Category Theory
Zulip Server
Archive

You're reading the public-facing archive of the Category Theory Zulip server.
To join the server you need an invite. Anybody can get an invite by contacting Matteo Capucci at name dot surname at gmail dot com.
For all things related to this archive refer to the same person.

Stream: theory: categorical probability

Topic: generalizing mutual information

Gurkenglas (Nov 19 2021 at 22:58):

I want to dissect a neural network into a hierarchy of modules to understand one module without having understood the others. My proxy for whether I can is to ask how well I can predict one module's reaction to an input from another's: Mutual information.

I model a neural network as a differentiable function between an input vector space and an activation vector space of all real numbers calculated anywhere in the network. I call each real-number slot a neuron. An input distribution induces an activation distribution, and for every module (set of neurons) we get a marginal distribution.

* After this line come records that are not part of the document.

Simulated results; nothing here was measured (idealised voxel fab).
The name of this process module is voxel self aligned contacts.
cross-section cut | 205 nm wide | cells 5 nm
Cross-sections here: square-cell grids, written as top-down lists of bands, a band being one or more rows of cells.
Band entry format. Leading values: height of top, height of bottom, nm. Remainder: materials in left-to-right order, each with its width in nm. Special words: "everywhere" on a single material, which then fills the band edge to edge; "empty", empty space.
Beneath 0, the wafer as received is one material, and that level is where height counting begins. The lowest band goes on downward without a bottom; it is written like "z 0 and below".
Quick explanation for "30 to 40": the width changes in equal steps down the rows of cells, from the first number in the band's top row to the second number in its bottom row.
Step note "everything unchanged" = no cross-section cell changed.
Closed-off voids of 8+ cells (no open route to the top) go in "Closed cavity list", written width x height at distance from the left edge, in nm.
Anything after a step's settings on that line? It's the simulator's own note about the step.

For tractability I replace the input distribution with a normal distribution of negligible variance around an input. Then the covariance matrix of the activation distribution is just the jacobian times its transpose, and the mutual information between two modules is pretty much the determinant of one block times the determinant of the other block divided by the determinant of their union.

Averaging the mutual information between two modules around each training input is almost the mutual information conditioned on the input, but not quite - since the input determines all other numbers, conditioning on the input makes everything trivial. What am I looking at?

The mutual information I get between modules takes values like 2 bits, 3.5 bits, 5 bits, infinity bits: Sometimes one degree of freedom, one number is shared between the modules. That sounds wrong and like I'm failing to account for some structure. How might one generalize mutual information to other categories than Set? One could just hackily add a noise vector onto every activation vector, which sounds like it might add some topological structure, but perhaps we should be respecting everything from the shape of a picture tensor to the causal dependency graph between neurons.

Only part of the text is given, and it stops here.